Monday, 5 March 2018

How to avoid being ripped off by rental car companies

As someone who has hired cars around the world, I can assure you that it pays to take every precaution against being taken for a ride by the very people from whom you are hiring your transport. 

From fuel scams to insurance scams, car hire companies are notorious for their many ways of parting fools and their money. 




In Britain, this week, Europcar apologised to a customer who was overcharged by nearly £1,000 for repairing a minor windscreen chip.

The incident was highlighted in a new report by consumer rights magazine Which? accusing the whole industry of ripping off customers.

It claims some car hire firms are charging customers more than double the going rate for repairs.

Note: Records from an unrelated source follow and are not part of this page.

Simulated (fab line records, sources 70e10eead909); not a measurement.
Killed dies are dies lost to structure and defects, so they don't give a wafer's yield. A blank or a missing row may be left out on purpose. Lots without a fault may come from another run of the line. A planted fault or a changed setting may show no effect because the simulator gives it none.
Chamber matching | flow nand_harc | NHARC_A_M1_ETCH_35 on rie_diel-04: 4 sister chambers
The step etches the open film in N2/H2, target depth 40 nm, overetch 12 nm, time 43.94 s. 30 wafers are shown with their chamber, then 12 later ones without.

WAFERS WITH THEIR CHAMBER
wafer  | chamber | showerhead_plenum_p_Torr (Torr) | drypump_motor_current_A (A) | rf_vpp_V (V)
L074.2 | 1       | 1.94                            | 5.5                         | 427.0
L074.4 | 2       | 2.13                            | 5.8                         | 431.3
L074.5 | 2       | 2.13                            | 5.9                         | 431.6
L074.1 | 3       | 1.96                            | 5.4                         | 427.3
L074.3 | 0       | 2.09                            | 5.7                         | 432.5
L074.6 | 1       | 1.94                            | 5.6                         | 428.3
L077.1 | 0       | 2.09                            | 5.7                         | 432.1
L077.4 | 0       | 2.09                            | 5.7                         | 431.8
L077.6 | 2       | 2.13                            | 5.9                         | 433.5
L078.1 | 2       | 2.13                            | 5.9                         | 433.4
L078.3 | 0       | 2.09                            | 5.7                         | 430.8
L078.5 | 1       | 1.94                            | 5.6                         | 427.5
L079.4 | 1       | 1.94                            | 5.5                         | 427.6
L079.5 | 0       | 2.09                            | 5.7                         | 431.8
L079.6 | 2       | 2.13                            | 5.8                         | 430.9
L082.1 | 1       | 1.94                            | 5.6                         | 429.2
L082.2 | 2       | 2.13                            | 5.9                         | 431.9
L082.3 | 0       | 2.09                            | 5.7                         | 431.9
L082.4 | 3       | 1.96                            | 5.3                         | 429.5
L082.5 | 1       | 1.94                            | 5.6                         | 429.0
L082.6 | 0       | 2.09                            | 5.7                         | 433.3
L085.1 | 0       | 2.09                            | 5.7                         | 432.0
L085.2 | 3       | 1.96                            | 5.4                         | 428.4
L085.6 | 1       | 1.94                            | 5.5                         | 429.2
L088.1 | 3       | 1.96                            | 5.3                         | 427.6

Investigators from the magazine took photographic evidence of damage from car hire customers across Europe who believed they had been overcharged.

Photos were shown to three Which? Trusted Trader garages who were asked how much they would have charged for the repair.

In eight out of 12 cases all three garages quoted less than the car hire companies charged for the repair.

In the case of the Europcar customer, Which? said he was charged £1,154 for a small windscreen chip that could have been fixed for as little as £35 (around $55).

Which? conducted a separate survey of more than 150 readers who'd been charged for car hire damage.

It found 44% said they had been hit with an excessive charge, almost 18% said they had been charged for damage they knew nothing about, and 59% said they had never received any evidence of how the charge was calculated from their car hire company.

As a clever car hirer, you need to outsmart the charlatans - which means keeping evidence. 

First make sure you are fully insured (preferably by your own insurer, not the one charging hire rates the car hire company wants you to sign up for).

As soon as you get int your rental make sure it is fully fuelled (you'll be amazed how many times it is $10 or so below full - a nice little earner for MrAvisHertz). 

Check all windscreens, paint surfaces etc for scratches or nicks etc, make sure these all all noted by the hirer, and take photos of all of them before you leave the parking lot. 

When you return, insist on having your vehicle checked and signed off on by a human. Dropping the keys and leaving the car leaves you wide open for any number of dodgy deals.

I was once contacted by a major car hire company two days after dropping off my vehicle in central Paris. They wanted to know where the car was. Don't trust 'em and like boxing referees say: "Protect yourself at all times."